Glossary Seed File Schema Validation

Purpose

Glossary seed files (.kittify/glossaries/*.yaml) are the authoritative source of domain terminology for Spec Kitty projects. Today these files are loaded as loose YAML with minimal structural checks. A single malformed term — such as a non-normalized surface value — causes the entire scope to fail at load time. Dashboard handlers silently catch the error and report zero glossary terms, hiding the root cause from operators.

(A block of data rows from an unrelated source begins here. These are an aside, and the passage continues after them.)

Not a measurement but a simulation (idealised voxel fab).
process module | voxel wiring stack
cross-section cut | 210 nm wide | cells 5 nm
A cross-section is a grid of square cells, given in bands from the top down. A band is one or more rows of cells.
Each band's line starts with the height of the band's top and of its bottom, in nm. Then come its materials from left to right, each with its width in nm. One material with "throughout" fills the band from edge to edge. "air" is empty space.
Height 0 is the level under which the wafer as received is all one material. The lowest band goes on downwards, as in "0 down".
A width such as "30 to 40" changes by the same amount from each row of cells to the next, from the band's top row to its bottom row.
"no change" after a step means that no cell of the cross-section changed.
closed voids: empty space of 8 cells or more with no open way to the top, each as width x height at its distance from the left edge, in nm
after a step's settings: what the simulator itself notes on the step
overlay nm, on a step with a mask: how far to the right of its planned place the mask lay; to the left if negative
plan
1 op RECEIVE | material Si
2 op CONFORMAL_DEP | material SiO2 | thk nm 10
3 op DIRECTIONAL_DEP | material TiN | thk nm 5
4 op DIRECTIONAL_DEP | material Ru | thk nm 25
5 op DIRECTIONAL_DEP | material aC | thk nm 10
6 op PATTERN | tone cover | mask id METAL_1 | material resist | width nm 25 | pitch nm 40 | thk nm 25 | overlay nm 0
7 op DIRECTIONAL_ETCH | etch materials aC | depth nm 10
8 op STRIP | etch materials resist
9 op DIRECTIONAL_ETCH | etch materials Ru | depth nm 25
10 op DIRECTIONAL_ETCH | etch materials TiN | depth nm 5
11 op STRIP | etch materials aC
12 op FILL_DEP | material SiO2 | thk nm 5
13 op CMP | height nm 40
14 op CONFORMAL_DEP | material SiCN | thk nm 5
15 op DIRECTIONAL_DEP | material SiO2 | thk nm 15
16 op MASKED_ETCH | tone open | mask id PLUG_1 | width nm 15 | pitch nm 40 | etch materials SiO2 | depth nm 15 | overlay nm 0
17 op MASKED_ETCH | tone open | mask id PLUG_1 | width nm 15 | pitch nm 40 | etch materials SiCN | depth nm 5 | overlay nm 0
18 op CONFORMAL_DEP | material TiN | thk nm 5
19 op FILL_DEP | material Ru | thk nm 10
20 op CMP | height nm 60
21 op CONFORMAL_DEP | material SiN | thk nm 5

This mission adds schema-backed validation with DDD aggregate modeling so that invalid glossary state is rejected with actionable errors at every boundary where seed files are created, edited, loaded, or checked in CI.

Source

  • GitHub Issue: #1322
  • Observed failure: ValueError: TermSurface must be normalized: Sonar quality gate (PR #1321)

Actors

ActorRole
Mission authorCreates and edits glossary seed files during specify/plan phases
Spec Kitty CLILoads seed files at runtime for glossary resolution and dashboard rendering
CI pipelineValidates committed glossary seed files on every push
Dashboard consumerReads glossary data via /api/glossary-health and /api/glossary-terms endpoints

User Scenarios & Testing

Scenario 1: Author introduces invalid term

A mission author adds a term with a non-normalized surface (Sonar quality gate) to spec_kitty_core.yaml. When they run spec-kitty glossary validate, the CLI reports the exact file, term index, field, and the normalization rule violated. The author fixes the surface to sonar quality gate and re-validates successfully.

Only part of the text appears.